In his book, Mein Kampf (which is about to lose its copyright, so that anyone can print it again), Hitler also revealed another insight: that a lie will be believed if it is big enough, and if it is repeated often enough. That, too, applies to the Oslo agreement. For more than 20 years now the Israel right-wing has relentlessly repeated the lie that the Oslo agreement was not only an act of treason, but also a total failure.
Oslo is dead, we are told. It actually died at birth. And by extension, this will be the lot of every peace agreement in the future. A large part of the Israeli public has come to believe this.
The main achievement of the Oslo agreement, an act of history-changing dimensions, bears the date of September 10, 1993. On that day, the Chairman of the Palestinian Liberation Organization and the Prime Minister of the State of Israel exchanged letters of mutual recognition. Yasser Arafat recognized Israel, Yitzhak Rabin recognized the PLO as the representative of the Palestinian people.
Today's younger generation (on both sides) cannot realize the huge significance of these twin acts. From its inception almost a hundred years earlier, the Zionist movement had denied the very existence of a Palestinian people. I myself have spent many hundreds of hours of my life in trying to convince Israeli audiences that a Palestinian nation really exists. Golda Meir famously declared: “There is no such thing as a Palestinian people.” I am rather proud of my reply to her, in a Knesset debate: “Mrs. Prime Minister, perhaps you are right. Perhaps a Palestinian people really does not exist. But if millions of people mistakenly believe that they are a people and act like a people, they are a people!”

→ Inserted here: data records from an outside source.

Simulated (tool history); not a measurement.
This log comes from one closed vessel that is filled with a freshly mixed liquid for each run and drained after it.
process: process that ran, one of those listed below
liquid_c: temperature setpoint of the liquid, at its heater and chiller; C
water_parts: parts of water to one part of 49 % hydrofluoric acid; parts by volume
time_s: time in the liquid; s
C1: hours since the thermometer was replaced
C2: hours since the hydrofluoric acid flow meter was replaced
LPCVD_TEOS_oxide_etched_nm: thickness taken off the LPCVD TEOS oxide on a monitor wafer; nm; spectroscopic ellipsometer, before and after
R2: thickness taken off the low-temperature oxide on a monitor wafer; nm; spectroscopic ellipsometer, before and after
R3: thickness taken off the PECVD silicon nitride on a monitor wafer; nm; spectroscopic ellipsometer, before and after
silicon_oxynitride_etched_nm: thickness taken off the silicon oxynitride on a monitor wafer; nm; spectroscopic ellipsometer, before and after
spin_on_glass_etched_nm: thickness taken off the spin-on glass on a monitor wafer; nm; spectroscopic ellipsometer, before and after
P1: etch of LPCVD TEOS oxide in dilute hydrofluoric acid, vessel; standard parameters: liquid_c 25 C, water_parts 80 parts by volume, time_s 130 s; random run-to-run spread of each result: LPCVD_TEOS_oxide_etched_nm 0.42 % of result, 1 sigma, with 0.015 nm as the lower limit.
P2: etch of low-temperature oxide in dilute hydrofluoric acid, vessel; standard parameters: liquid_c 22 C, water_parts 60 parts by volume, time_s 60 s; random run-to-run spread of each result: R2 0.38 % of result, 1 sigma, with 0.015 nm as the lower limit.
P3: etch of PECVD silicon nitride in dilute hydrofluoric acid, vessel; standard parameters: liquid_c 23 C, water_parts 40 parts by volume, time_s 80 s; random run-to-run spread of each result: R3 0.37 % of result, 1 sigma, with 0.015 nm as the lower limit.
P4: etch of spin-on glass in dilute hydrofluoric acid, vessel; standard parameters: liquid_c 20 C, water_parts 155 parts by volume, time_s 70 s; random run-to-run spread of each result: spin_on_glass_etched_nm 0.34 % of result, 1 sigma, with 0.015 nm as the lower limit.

The Zionist denial was not an arbitrary quirk. The basic Zionist aim was to take hold of Palestine, all of it. This necessitated the displacement of the inhabitants of the country. But Zionism was an idealistic movement. Many of its East European activists were deeply imbued with the ideas of Lev Tolstoy and other utopian moralists. They could not face the fact that their utopia could only be realized on the ruins of another people. Therefore the denial was an absolute moral necessity.
Recognizing the existence of the Palestinian people was, therefore, a revolutionary act. On the other side, recognition was even harder. From the first day of the conflict, practically all Palestinians, and indeed almost all Arabs, looked upon the Zionists as an invading tribe that was out to rob them of their homeland, drive them out and build a robber-state on their ruins. The aim of the Palestinian national movement was therefore to demolish the Zionist state and throw the Jews into the sea, as their forefathers had thrown the last of the Crusaders quite literally from the quay of Acre.
And here came their revered leader, Yasser Arafat, and recognized the legality of Israel, reversing the ideology of a hundred years of struggle, in which the Palestinian people had lost most of their country and most of their homesteads.
In the Oslo agreement, signed three days later on the White House lawn, Arafat did something else, which has been completely ignored in Israel: he gave up 78 percent of historical Palestine. The man who actually signed the agreement was Mahmoud Abbas. I wonder if his hand shook when he signed this momentous concession, minutes before Rabin and Arafat shook hands.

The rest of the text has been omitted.